Review Summary: Transcendental black metal? Try go fuck yourself.
“Kvlt” black metal, “trve” black metal, call it whatever you’d like but in 2012 real black is still alive and kicking tremendous amounts of ass. From the Cascadians and their nature inspired approach to the Black Twilight Circle's ominous atmospheric noise, underground black metal is thriving and it’s fans couldn’t be any happier (well as happy as black metal fans get anyway). Joining the ranks of excellence alongside bands like Odz Manouk, Cornigr, and Aksumite amongst others, South England’s Gaunt and their first untitled demo is a release that will soon set the worldwide black metal fan base ablaze.

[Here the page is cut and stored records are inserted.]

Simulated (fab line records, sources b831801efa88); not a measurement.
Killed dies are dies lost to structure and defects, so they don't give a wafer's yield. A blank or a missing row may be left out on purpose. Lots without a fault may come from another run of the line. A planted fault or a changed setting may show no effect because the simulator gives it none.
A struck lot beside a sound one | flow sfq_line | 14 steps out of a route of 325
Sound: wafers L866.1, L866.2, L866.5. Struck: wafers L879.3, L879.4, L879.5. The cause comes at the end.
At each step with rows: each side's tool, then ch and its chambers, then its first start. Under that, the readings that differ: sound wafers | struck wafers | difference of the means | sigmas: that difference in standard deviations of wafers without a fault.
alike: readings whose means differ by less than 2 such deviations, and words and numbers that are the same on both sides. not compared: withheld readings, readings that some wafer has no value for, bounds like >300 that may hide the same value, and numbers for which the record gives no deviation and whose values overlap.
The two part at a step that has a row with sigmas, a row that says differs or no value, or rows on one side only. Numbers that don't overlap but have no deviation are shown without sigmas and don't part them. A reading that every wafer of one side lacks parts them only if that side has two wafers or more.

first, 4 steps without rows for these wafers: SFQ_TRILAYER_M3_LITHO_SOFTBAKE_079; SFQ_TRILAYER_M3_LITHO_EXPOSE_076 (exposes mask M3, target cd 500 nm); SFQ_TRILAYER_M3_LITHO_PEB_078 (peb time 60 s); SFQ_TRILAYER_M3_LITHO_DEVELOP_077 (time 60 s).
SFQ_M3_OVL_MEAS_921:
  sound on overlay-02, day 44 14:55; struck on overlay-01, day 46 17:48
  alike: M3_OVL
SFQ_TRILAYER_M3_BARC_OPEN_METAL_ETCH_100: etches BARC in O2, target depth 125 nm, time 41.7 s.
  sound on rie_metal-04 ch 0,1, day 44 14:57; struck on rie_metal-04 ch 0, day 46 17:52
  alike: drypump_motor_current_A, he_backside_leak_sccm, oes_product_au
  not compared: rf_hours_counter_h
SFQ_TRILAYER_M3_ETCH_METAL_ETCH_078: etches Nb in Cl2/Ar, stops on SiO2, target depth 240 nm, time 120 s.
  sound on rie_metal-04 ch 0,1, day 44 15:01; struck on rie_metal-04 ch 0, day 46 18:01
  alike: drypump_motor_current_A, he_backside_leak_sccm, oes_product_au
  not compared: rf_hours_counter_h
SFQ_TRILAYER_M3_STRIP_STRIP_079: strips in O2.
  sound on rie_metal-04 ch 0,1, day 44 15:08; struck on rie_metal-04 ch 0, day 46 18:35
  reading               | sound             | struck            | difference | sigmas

The essence of Gaunt lies in their purveyance of true, untainted black metal – with many people nowadays thinking reinventing the wheel is the way to go, Gaunt shoves those ideals down their throats, exemplifying that sticking to the basics can be just as, if not more rewarding than attempting originality for its own sake. Take for instance opening song “Under The Sun of Torture”; seething with aggression the song sticks to the same basic blasting pace for the majority of its running time, hypnotizing the listener with its grand repetition and ever so subtle chord changes. At first listen it’s easy to mistake Gaunt’s blackened chaos for a cluttered mess, but really their structuring is superb – the band knows exactly what they’re doing, building songs in way that succeeds in sticking to black metal’s most basic tenets while also enthralling the listener with its skillful craft.
With “Under the Sun of Torture” easily being the most “one-sided” of the demos three tracks, the following two songs, “The One In the Void” and “Ministry of Reconstruction” are where Gaunt truly hit their stride – infusing simple yet stark melodies into the songs the band successfully plays both the atmospheric and more riff based fields of black metal; while in one instant they have you locked in their eerie trance, the next grabs your attention with crude yet great guitar lines, once again digging into black metal’s origins with their punky panache. In it’s relatively short running time of thirteen minutes, Gaunt’s introductory demo should no doubt have you craving more – displaying a near perfect performance, their b(l)ack to the roots delivery has certainly earned them a spot at the top of the black metal pedestal, a more than worthy addition to the growing number of excellent bands that have made black metal listening such a pleasure this past year.